Cleanliness is close to godliness, so homes are made squeaky clean and gleaming. If possible they are given a new coat of paint.
The scattered clan get together to celebrate the spirit. Gift giving adds an element of fun and surprise so purchases are made for family and friends.
Auspicious sweetmeats and other dishes such as halwas, barfis and jelabis are made in advance. The tummy is one of the easier routes into the hearts of both gods and man.
Flickering clay oil or ghee lamps are better than fairy lights, candles and lanterns but why not have them all because Lakshmi loves light. The brass oil lamp is the shining centrepiece ready for the occasion.
The host with the most comes out in everyone: a divine welcome means garlands of golden blossoms like marigolds and auspicious mango leaves are hung over the main entrance. Doorsteps are adorned with rangoli decorations made of raw rice or rice flour, with sattvik designs like lotus, swastika, and conch in auspicious colours like whites, yellows and vermillon to attract positive vibrations.
A soak, scrub behind the ears, and a long shower to rid yourself of the year’s grime is in order. so is a brand new saree or kurta to complete the occasion.

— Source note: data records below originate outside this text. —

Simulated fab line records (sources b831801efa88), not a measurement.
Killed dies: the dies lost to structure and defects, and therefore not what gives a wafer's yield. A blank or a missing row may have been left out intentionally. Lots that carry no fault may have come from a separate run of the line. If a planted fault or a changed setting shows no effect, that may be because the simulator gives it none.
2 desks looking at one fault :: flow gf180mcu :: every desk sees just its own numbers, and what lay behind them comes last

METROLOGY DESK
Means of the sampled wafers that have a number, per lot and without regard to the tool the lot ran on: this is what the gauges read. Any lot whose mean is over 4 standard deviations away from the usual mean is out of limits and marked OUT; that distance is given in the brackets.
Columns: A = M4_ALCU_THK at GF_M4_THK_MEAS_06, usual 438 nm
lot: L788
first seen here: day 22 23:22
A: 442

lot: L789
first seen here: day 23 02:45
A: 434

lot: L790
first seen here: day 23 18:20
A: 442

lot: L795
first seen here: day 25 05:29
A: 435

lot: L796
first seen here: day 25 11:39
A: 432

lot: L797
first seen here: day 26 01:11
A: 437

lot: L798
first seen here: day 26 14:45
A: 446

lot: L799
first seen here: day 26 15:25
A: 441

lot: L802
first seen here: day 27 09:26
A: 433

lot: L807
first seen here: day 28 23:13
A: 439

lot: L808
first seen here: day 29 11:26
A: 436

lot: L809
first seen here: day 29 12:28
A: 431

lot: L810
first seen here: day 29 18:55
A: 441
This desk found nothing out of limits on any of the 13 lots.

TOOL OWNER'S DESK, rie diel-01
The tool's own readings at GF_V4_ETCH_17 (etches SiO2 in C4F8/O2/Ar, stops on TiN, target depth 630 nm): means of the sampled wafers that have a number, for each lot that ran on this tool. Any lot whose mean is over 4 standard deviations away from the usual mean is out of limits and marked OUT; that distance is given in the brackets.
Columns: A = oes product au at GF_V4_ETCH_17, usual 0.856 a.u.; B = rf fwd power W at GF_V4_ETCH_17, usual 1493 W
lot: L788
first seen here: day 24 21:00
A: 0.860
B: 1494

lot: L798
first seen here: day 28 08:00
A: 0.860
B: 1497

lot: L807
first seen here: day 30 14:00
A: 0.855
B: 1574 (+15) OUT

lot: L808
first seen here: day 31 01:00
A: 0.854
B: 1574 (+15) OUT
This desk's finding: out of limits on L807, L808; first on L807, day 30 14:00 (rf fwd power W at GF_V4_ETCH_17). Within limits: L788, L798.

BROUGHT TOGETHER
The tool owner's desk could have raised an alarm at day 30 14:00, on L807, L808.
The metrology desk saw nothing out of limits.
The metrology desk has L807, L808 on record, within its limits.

To keep the mind pure, soothing sattvic music like bhajans and shlokas that please gods are played. Bathing with oil massages (abhyangasna) also increases sattvic energy.
Unfinished business and outstanding matters are brought to a close. Disputes and debts are settled.
A stock sparklers, skyrockets and pinwheels is piled up to celebrate with a bang.
It’s not everyday that gods make housecalls, so it’s an opportunity to gather blessings.
Hindu kovils across the island will be holding special poojas during this period. To catch some of the good vibes, attend one at the kovils closest to you.